Pixar enters into licensing deal with Nvidia
August 7, 2015

Pixar enters into licensing deal with Nvidia

SANTA CLARA, CA — To accelerate production of its computer-animated feature films and short film content, Pixar Animation Studios is licensing a suite of Nvidia (www.nvidia.com) technologies related to image rendering. The multi-year strategic licensing agreement gives Pixar access to Nvidia’s quasi-Monte Carlo (QMC) rendering methods, which can make rendering more efficient, especially when powered by GPUs and other massively parallel computing architectures.
 
Pixar Animation Studios is a wholly owned subsidiary of The Walt Disney Company and has created some of the most successful animated films of all time, including Toy Story, Monsters, Inc., Cars, The Incredibles, and Brave. Its movies have won 30 Academy Awards and have grossed more than $8.7 billion worldwide.

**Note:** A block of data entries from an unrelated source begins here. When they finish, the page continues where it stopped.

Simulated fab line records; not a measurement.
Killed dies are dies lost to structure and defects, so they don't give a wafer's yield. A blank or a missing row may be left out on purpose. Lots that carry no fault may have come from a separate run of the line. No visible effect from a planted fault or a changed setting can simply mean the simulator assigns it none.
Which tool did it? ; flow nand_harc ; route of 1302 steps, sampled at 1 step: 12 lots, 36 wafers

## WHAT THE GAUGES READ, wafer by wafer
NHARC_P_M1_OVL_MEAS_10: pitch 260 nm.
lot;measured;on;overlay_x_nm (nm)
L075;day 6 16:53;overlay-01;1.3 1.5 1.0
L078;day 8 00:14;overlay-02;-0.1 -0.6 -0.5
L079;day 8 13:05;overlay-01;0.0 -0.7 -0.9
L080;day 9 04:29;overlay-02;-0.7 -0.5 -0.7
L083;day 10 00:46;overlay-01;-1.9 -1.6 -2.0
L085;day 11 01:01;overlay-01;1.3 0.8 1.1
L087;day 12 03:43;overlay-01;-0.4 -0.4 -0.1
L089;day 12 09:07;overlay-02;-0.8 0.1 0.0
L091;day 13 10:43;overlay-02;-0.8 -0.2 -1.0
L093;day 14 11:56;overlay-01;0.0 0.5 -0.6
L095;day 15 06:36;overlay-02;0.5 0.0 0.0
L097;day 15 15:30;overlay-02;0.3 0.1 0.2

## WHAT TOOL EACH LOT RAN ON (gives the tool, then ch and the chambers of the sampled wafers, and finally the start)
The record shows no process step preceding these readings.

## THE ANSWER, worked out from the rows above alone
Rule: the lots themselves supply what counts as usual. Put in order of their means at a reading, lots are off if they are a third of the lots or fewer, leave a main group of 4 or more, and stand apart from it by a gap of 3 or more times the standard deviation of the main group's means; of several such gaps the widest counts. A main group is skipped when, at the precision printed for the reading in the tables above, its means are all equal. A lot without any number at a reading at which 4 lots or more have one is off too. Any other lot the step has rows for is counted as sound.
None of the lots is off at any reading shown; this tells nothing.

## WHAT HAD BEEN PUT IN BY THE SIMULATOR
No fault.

“Nvidia and Pixar have worked together for years to improve workflows in content creation,” explains Steven Parker, vice president of engineering and CTO of rendering technology at Nvidia. “With Nvidia’s QMC sampling technology, Pixar can accelerate its creative process while continuing to produce visual imagery and animation of the very highest standard.”
 
“Pixar has long used Nvidia GPU technology to push the limits of what is possible in animation and the filmmaking process,” notes Steve May, vice president and CTO at Pixar. “Nvidia’s particular QMC implementation has the potential to enhance rendering functionality and significantly reduce our rendering times.”
 
As part of the agreement, Nvidia will also contribute ray-tracing technology to Pixar’s OpenSubdiv Project, an open-source initiative to promote high-performance subdivision surface evaluation on massively parallel CPU and GPU architectures. This will enable rendering of complex Catmull-Clark subdivision surfaces in animation with unprecedented precision.